Changelog


2021.12 - December 1st, 2021

New features:

New connectors:

Bug fixes:


2021.11 - November 5th, 2021

New features:

New connectors:

Bug fixes:

  • Fix UI bug in managing notification settings of project members.
  • For the CSV source connector, fix a bug in specifying the number of to-be-skipped lines..

2021.10 - October 11th, 2021

New features:

  • For the BigQuery sink connector, support automatic creation of tables.
  • Do no longer require to re-enter the password when performing a test connection for an existing data source or data sink.
  • For the REST source connector, support UNIX timestamps for capturing change information.
  • For the REST source connector, use 1970-01-01T00:00:00Z. as default value for the initial timestamp offset.
  • In DataCater Self-Managed, allow to configure Kafka-related settings via the following environment variables: KAFKA_TOPICS_CLEANUP_POLICY, KAFKA_TOPICS_PARTITIONS, KAFKA_TOPICS_REPLICATIONFACTOR, KAFKA_TOPICS_RETENTION_BYTES, and KAFKA_TOPICS_RETENTION_MS.

New connectors:


2021.09 - September 1st, 2021

New features:

  • Advanced validation of data source and data sink configs.
  • Support sending health notifications to Slack channels (only available for projects).
  • Bump maximum event size from 1MB to 3MB.
  • Improve management of project settings. For instance, project admins can now manage the individual notification settings of project members.
  • Support automated handling of time-based access tokens for REST endpoint data source.
  • Allow to drop primary key columns in pipelines.
  • Redirect to project page after deleting project resources, like pipelines.
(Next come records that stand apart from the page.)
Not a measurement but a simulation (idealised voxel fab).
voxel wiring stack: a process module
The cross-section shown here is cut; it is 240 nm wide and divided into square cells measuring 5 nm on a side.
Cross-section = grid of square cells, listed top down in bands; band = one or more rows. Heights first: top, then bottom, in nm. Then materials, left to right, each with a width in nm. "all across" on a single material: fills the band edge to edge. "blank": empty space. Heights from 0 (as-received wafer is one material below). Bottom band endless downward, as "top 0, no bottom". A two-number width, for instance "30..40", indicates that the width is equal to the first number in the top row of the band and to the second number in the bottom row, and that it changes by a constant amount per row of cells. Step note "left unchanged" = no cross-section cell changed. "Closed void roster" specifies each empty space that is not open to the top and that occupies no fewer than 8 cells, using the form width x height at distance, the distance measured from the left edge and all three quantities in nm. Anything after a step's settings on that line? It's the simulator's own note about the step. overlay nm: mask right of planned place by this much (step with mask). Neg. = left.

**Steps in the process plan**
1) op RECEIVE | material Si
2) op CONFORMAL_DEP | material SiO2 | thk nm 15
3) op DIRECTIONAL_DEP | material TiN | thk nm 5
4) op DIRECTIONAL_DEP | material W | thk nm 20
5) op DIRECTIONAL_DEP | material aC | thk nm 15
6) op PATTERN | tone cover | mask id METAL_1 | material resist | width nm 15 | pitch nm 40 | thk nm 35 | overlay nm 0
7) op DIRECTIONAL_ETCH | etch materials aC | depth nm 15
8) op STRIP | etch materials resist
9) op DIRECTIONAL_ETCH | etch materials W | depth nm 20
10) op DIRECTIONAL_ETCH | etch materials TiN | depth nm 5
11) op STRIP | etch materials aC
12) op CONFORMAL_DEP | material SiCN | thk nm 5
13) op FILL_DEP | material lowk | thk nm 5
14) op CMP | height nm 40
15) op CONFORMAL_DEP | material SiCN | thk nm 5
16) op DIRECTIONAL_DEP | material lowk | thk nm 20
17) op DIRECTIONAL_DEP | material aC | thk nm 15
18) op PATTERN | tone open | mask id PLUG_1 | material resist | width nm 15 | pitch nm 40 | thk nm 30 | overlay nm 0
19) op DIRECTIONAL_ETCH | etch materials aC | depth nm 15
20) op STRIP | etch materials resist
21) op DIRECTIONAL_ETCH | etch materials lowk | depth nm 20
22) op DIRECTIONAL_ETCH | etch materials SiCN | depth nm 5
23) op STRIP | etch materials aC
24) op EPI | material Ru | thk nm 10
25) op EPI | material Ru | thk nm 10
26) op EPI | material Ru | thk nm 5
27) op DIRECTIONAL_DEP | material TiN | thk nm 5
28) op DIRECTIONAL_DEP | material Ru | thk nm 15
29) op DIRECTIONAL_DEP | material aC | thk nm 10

2021.08 - August 2nd, 2021

New features:

  • When creating or editing a connector, show the link to its documentation.
  • For flat files, automatically create the attribute __datacater_file_name and fill it with the name of the flat file.
  • Truncate log messages longer than 5,000 characters.
  • Enforce UTF-8 encoding for FTP/SFTP source connector.
  • For REST data source, allow to extract records from a JSON object, in addition to a JSON array. Treat all object keys as separate records.

New connectors:

Bug fixes:

  • Fix encoding bug in CSV/JSON/XML data sinks.
  • Escape HTML tags in the deployment logs.

2021.07 - July 2nd, 2021

New features:

  • Support timestamp formats without timezones for REST data sources.
  • Allow to use MySQL and PostgreSQL sinks in append-only mode (configurable via configuration option insert mode).
  • Show build time for deployments.
  • Set default retention for Kafka topics to 1 day or 100MB.
  • Install Python module feedparser.

New connectors:

Bug fixes:

  • Treat NUMERIC and DECIMAL fields as doubles for the JDBC-based MySQL source connector.

2021.06 - June 4th, 2021

New features:

  • Allow to reset the offset of the sink connector on the Deployments page.
  • Provide the environment variable DATACATER_ENVIRONMENT to user-defined transformation functions, which holds either preview (Pipeline Designer) or production (Deployment).
  • In the AX Semantics sink connector, perform a commit of the sink connector offset after each processed record to prevent timeout issues.
  • Allow specifying multiple collection IDs as a comma-separated list for the AX Semantics sink connector.
  • Add the Python modules geopy and Shapely.
  • Automatically create the attribute __datacater_file_name for flat file sources, which contains the name of the uploaded CSV, JSON, or XML file.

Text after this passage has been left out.